In a report presented to congress, the Government Accountability Office concluded that 94% of foreign worker H-1B visa recipients are not "Fully Competent."
This indicates that they are entry level workers gaining experience. Many of these opportunities U.S. college graduates are not even allowed to compete for. They don't even know about the opportunity.
DKOS parents and relatives of students in college, how do you feel about the fact that your students are never even going to know they have been excluded for consideration for jobs in their own country. Do you not care about this issue? Is it OK with you that it is completely legal for corporations to bring in foreign workers while your graduates and unemployed highly skilled neighbors don't even know these jobs exist?

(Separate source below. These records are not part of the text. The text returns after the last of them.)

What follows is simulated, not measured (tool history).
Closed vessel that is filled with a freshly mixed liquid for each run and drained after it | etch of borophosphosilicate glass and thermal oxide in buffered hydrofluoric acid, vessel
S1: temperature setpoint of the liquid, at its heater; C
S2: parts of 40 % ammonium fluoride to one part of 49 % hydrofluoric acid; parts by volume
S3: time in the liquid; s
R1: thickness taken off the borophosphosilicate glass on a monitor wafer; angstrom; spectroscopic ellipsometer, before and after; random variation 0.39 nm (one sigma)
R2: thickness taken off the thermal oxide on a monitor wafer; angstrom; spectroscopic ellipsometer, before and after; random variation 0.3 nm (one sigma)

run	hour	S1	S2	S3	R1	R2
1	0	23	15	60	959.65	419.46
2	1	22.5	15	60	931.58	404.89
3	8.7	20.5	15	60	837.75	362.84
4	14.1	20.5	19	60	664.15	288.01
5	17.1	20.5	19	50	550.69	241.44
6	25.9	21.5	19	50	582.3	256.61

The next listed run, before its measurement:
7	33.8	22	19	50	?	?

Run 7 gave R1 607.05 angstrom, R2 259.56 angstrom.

In 2011, the GAO completed a study for Congress that concluded a mere 6% of H-1B visa recipients are "Fully Competent" with 54% of H-1B visa recipients being "Entry Level" workers. Tragically many disenfranchised US STEM workers, as their last official duty of being an employed US STEM worker, had to train their replacement in order to receive a severance package.
With this GAO report at their disposal, why are so many democratic representatives in Washington, including the president pushing for an expansion of this awful H-1B visa program to replace and bypass U.S. workers?
I can see the Republican party fighting to bring in cheap indentured labor to benefit the business community to the detriment of the workers, but with this report at their disposal, why are so many Democrats doing the same. Isn't the Democratic party supposed to be the party of labor? The silence is deafening.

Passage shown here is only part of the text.